# 01: Data Preparation

Load and preprocess GDPR documents for RAG.

**Learning Objectives:**
- Load documents from various sources
- Implement text preprocessing
- Create chunks with overlap
- Extract metadata


## Setup

This notebook demonstrates data preparation for the GDPR RAG system.

**API Keys Required:**
- None (this notebook works in dry-run mode)

Set `OPENAI_API_KEY` in `.env` for production mode.

In [None]:
import sys
sys.path.insert(0, '..')

from src.data_prep import DataPreprocessor
import os

print('✓ Imports successful')
print(f'Dry-run mode: {not bool(os.getenv("OPENAI_API_KEY"))}')

## Load and Preprocess GDPR Documents


In [None]:
# Initialize preprocessor
preprocessor = DataPreprocessor(chunk_size=1000, chunk_overlap=200)
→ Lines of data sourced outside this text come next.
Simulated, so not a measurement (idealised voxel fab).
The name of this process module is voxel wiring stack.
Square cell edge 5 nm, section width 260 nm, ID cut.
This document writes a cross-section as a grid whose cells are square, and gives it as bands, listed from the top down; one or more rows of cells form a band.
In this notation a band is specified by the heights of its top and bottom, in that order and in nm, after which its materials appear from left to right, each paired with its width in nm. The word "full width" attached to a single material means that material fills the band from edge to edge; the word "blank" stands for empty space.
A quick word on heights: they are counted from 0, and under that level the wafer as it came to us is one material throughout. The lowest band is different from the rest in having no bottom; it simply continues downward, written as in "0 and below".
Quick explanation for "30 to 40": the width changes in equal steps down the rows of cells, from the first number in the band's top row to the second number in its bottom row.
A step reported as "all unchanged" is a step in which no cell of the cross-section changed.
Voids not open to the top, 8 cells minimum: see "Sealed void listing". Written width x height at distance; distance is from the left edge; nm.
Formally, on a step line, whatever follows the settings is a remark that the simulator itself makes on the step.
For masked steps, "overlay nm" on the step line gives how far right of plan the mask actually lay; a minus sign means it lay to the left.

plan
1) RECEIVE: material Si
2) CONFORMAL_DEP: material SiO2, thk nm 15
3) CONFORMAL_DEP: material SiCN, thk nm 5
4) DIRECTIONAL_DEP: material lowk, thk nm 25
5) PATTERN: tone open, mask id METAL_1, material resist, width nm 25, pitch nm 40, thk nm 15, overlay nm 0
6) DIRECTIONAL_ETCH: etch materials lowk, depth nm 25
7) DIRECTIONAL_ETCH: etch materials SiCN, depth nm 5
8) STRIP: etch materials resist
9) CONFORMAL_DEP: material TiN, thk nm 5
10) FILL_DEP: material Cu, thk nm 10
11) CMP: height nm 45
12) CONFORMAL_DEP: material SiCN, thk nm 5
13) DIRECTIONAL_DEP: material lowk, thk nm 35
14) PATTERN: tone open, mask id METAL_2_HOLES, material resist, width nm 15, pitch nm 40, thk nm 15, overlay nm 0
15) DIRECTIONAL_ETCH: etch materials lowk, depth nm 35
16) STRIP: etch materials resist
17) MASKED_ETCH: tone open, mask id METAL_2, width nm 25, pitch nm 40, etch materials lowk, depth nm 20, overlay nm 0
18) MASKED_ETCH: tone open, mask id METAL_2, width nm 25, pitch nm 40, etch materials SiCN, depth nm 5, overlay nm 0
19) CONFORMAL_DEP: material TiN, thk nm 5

# Load documents (works in dry-run mode with sample data)
documents = preprocessor.load_documents('gdpr_documents/')
print(f'Loaded {len(documents)} documents')

# Preview first document
print('\nFirst document preview:')
print(documents[0]['content'][:200] + '...')

## Chunk Documents

TODO: Experiment with different chunking strategies

In [None]:
# Chunk documents
chunks = preprocessor.chunk_documents(documents)
print(f'Created {len(chunks)} chunks')

# Preview a chunk
print('\nSample chunk:')
print(chunks[0])